Welcome to Mankunku

Jazz ear training — call and response. Pick your instrument to get started.

How the App Listens

The microphone is the most important piece of gear in this app. Everything Mankunku does — the scoring, the per-note timing, the level adjustments — flows from a single question, asked sixty times a second: what note are you playing right now? This page is about how the app answers that question, why it sometimes gets confused, and what you can do to give it the cleanest signal.

What the microphone hears

Your computer's audio system hands the app a stream of sound: the air pressure your mic detected, sampled tens of thousands of times a second. The app pulls a small sliding window from that stream — about 85 milliseconds of recent audio — and asks: is there a periodic waveform in this window, and if so, at what frequency?

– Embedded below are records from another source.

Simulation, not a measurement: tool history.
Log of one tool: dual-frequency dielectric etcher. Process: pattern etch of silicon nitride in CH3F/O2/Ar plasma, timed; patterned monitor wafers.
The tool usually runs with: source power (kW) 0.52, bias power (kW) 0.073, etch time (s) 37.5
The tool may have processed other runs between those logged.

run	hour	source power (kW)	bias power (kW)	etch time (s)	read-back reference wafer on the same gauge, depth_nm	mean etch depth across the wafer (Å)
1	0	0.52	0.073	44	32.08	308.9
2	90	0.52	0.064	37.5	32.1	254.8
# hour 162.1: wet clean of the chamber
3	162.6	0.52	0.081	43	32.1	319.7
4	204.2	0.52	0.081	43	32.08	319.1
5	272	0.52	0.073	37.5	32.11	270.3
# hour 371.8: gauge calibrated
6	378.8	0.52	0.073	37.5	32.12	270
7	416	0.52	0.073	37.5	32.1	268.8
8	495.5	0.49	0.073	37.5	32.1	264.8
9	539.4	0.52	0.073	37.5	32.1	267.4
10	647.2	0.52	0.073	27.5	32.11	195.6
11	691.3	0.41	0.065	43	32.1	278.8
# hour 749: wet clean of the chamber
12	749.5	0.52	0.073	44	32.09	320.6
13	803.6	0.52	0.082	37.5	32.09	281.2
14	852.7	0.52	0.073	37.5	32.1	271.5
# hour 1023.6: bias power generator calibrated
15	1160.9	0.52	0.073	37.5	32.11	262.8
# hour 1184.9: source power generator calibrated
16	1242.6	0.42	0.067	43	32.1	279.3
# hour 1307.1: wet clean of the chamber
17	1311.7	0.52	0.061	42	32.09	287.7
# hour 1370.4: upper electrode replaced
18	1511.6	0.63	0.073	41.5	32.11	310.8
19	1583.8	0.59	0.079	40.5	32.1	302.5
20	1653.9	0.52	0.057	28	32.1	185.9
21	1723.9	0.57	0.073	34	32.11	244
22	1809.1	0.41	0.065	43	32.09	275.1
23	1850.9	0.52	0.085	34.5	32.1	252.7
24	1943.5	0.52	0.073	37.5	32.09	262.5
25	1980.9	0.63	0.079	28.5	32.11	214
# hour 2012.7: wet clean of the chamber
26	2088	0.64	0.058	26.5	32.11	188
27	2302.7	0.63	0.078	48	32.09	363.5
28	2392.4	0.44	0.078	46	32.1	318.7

If you're playing a steady note on a horn, the answer is usually clear: the air column in your instrument vibrates at a fundamental frequency, your mic captures that vibration, and the algorithm picks it up. The frequency converts to a MIDI note (440 Hz is concert A4; an octave up is 880 Hz; one semitone up from 440 is about 466). The app rounds to the nearest note and also reports how many cents flat or sharp you are.

The algorithm Mankunku uses is called the McLeod Pitch Method. It's an autocorrelation technique — it asks how well each segment of audio matches a delayed copy of itself, and the delay that matches best corresponds to the period of the note. It's particularly good at single-instrument signals like a sax or a trumpet, which is why it's the right tool here.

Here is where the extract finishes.